Daily Archives: December 18, 2015

Future Work in Deliberation Will Tackle the Problem of Religiously and Ethnically Divided Societies

The essence of deliberative communication One of the biggest tensions in both politics and culture is the balance between membership in an ethnic community and the sense of belonging it provides versus a more capacious mentality with respect to respecting democratic ideals of inclusiveness and fairness. Many current cultural and political problems trace their roots to multicultural situations and settings where social cohesion is lost as settings become more diverse. Consequently, politics is essentially about the management of differences. And one of the most difficult differences to manage is ethnic identity which offers a strong sense of belonging but is quite dumbfounded when it comes to developing intergroup cooperation and an identity sufficiently broad enough to include both sides of a conflict.

The “received” deliberative democracy literature is mostly broad and normative focusing on abstractions about how to reconcile differences in a democratic manner. But one of the underappreciated difficulties of the more theoretical approach to deliberation is that it fails to sufficiently embrace the matter of power asymmetries. These are when values and interests are deeply entrenched and inequality is part of the natural state of affairs between two groups such that one side is economically and militarily superior.

The first and most important question is how one imagines deeply divided societies or groups coming together. Ethnopolitically divided societies might live near each other and tolerate a side-by-side existence, but they can’t share trust and a sense of community. The two sides must ultimately work to transform the context, the individuals, and their cultural differences in order to create a relationship rooted more in mutuality than rank group identification. On one level, this involves transforming identities – which is theoretically possible because identities are described as social constructions which means they can be constructed, deconstructed, and reorganized. This is the transformative and epistemic sense of deliberation which believes in the gradual process of creating new relationships and shared communities. Again, the question remains as to how this transformation happens. Or, what is the mechanism or interaction pattern responsible for achieving this new state of affairs.

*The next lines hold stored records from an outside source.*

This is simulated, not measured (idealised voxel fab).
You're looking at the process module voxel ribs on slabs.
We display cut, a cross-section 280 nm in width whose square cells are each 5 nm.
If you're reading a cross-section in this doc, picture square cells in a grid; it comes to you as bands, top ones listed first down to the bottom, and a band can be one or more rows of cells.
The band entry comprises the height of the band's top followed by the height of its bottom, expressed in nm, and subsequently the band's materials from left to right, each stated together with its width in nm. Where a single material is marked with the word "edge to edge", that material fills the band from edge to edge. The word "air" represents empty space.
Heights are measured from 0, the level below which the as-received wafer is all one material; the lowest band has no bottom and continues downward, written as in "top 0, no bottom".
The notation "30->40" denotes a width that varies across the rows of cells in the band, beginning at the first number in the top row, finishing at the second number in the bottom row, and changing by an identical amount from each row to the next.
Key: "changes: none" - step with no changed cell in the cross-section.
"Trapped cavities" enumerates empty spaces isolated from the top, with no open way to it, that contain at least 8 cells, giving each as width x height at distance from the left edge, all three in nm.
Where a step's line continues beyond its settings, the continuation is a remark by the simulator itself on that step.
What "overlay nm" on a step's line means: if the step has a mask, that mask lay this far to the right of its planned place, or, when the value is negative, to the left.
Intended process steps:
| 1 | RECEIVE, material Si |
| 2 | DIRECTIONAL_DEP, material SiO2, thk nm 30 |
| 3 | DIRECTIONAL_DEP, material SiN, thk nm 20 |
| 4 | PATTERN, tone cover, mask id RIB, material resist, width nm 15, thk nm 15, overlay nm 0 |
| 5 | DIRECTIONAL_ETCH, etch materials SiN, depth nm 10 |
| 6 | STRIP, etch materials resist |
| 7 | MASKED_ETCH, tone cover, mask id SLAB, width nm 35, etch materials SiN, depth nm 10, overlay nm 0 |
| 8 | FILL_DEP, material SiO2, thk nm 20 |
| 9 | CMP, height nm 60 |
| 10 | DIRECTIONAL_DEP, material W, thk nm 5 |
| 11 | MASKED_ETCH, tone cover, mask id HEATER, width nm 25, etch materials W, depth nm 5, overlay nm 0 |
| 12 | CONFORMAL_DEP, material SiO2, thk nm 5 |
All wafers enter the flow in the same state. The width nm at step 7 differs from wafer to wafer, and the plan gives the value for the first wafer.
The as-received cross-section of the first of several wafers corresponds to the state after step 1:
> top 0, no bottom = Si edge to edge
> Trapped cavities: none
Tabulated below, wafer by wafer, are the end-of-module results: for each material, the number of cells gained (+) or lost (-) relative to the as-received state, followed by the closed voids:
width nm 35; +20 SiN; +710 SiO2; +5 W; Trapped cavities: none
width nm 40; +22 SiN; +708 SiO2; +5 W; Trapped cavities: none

Rigorous and serious deliberation is an antidote to communication based on bargaining, trading off interests, and manipulations designed to achieve private goals. Deliberation is about interest and preference formation. But in the case of deliberation for divided societies power asymmetries must be accounted for. In fact, it makes little sense to ignore just the defining issue that is the root of the conflict. Differences between divided societies are usually moral and cultural in nature but it is close to impossible to arrive at moral consensus between ethnopolitically separated groups. This is where what I call “Reasonable Disagreement” (Chapter 3 in my most recent book Fierce Entanglements: Communication and Ethnopolitical Conflict) can be helpful. Reasonable disagreement – the details of which are beyond the concerns of this posting – begins by treating the other not as an enemy but as an adversary as Iris Young argues. Reasonable disagreement is simply the assumption that there is more than one defensible way to make an argument or hold a belief. It recognizes that one group’s worldview is not necessarily or clearly superior or correct. There is simply no way to manage differences and develop cultural sensitivity between groups without their remaining gaps of meaning and understanding that simply must be tolerated.

Viewing the other side of a divided society as an “enemy” requires vanquishing him or her because the other side is typically considered wrong and worthy of annihilation (either literally or symbolically). “Adversaries”, on the other hand, are respected worthy opponents that cannot be thoroughly vanquished. Reasonable disagreement has two senses: the first is as a political value to be nurtured and developed in a democratic society. It is a foundational plank of the requirements for tolerance and diversity in liberal democratic societies. The second sense is as an epistemic value responsible for new and creative decision-making.

I think the challenges of ethnopolitically divided societies are going to be the subject of increasing research and theoretical attention in the future – and rightfully so.